Exactly-Once Is a Lie

04 Aug 2025 What brokers actually give you when they say exactly-once. Tags: distributed systems, event driven, messaging

Every message broker eventually puts "exactly-once" somewhere in its docs. Kafka has it, Pulsar claims it, NATS JetStream has a version of it, and it sounds like the thing you want: send a message, it arrives once, nobody worries.

But exactly-once delivery doesn't exist. What exists is engineering around the fact that it doesn't.

what can actually happen

A producer sends a message to a broker, and there are three outcomes: the broker receives it, acknowledges, and the producer gets the ack (success); the broker receives it, acknowledges, but the ack is lost so the producer doesn't know it worked and retries, creating two copies; or the broker never receives it and the message is gone.

That's it, those are the options on an unreliable network. You can avoid case 3 by retrying, but retrying introduces case 2, and you cannot eliminate both. At the network level you get at-most-once (don't retry, accept losses) or at-least-once (retry, accept duplicates), and there's no third option that the network gives you for free.

what Kafka actually does

Kafka advertises exactly-once semantics, but what it actually implements is two things working together.

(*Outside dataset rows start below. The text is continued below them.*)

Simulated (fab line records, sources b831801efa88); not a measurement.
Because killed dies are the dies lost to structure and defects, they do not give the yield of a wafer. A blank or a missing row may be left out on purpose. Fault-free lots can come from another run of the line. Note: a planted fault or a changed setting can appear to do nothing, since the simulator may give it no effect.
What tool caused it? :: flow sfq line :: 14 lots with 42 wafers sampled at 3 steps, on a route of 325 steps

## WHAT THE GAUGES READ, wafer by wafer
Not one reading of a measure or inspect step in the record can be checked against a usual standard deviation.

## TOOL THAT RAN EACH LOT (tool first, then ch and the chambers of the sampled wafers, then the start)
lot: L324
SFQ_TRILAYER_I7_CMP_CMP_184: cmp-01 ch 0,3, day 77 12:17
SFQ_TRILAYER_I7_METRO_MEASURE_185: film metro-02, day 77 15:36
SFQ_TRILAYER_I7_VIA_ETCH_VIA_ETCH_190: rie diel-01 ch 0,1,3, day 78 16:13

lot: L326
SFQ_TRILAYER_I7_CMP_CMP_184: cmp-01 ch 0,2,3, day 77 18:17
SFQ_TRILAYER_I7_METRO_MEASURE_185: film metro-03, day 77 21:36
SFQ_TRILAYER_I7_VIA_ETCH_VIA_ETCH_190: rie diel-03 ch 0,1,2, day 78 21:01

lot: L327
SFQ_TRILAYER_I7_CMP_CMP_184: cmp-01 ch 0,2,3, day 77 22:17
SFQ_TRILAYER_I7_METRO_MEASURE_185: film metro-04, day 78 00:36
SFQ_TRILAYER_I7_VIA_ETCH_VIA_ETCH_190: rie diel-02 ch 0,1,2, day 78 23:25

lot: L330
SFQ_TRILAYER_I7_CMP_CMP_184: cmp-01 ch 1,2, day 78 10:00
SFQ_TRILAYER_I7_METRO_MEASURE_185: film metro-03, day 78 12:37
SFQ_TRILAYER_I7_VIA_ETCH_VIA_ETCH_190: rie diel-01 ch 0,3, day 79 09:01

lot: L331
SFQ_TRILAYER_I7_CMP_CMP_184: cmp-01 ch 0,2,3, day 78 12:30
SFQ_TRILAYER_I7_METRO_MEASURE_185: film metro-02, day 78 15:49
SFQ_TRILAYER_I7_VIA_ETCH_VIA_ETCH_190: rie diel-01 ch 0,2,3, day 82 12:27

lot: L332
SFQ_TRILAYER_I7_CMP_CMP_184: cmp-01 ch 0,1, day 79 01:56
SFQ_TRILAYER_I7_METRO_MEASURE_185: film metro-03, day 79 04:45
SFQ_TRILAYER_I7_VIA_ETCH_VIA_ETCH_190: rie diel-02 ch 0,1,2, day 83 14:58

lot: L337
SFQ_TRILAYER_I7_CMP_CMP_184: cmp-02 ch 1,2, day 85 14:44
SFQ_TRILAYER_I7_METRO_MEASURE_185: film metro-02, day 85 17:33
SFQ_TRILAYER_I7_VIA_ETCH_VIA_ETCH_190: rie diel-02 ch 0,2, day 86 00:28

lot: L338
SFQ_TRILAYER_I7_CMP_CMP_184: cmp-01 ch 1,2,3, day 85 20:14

Idempotent producer. Each producer gets an ID, and each message gets a sequence number. If the broker sees the same producer ID + sequence number twice, it drops the duplicate, which handles the lost-ack problem: the producer retries, the broker deduplicates. This only works within a single producer session though; if the producer crashes and restarts with a new ID, the deduplication state is gone.

Transactions. Kafka lets you wrap a consume-process-produce cycle in a transaction: read from input topic, do work, write to output topic, commit offsets, all atomically. If anything fails, everything rolls back.

So Kafka doesn't deliver messages exactly once. It uses at-least-once delivery with deduplication and atomic commits to make the processing behave as if messages were delivered once, but the duplicates still happen at the transport layer and the broker just hides them.

delivery vs processing

These are different things. Exactly-once delivery would mean the network guarantees each message arrives once, and no system does this because the network is unreliable: acks get lost, connections drop, machines crash between receiving and acknowledging.

Exactly-once processing means the side effects of handling a message happen once, even if the message itself arrives more than once. That's achievable, but it requires work: deduplication, idempotency, transactions. It's not a delivery guarantee, it's an application-level property.

When brokers say "exactly-once" they mean the second thing, and they don't say that clearly.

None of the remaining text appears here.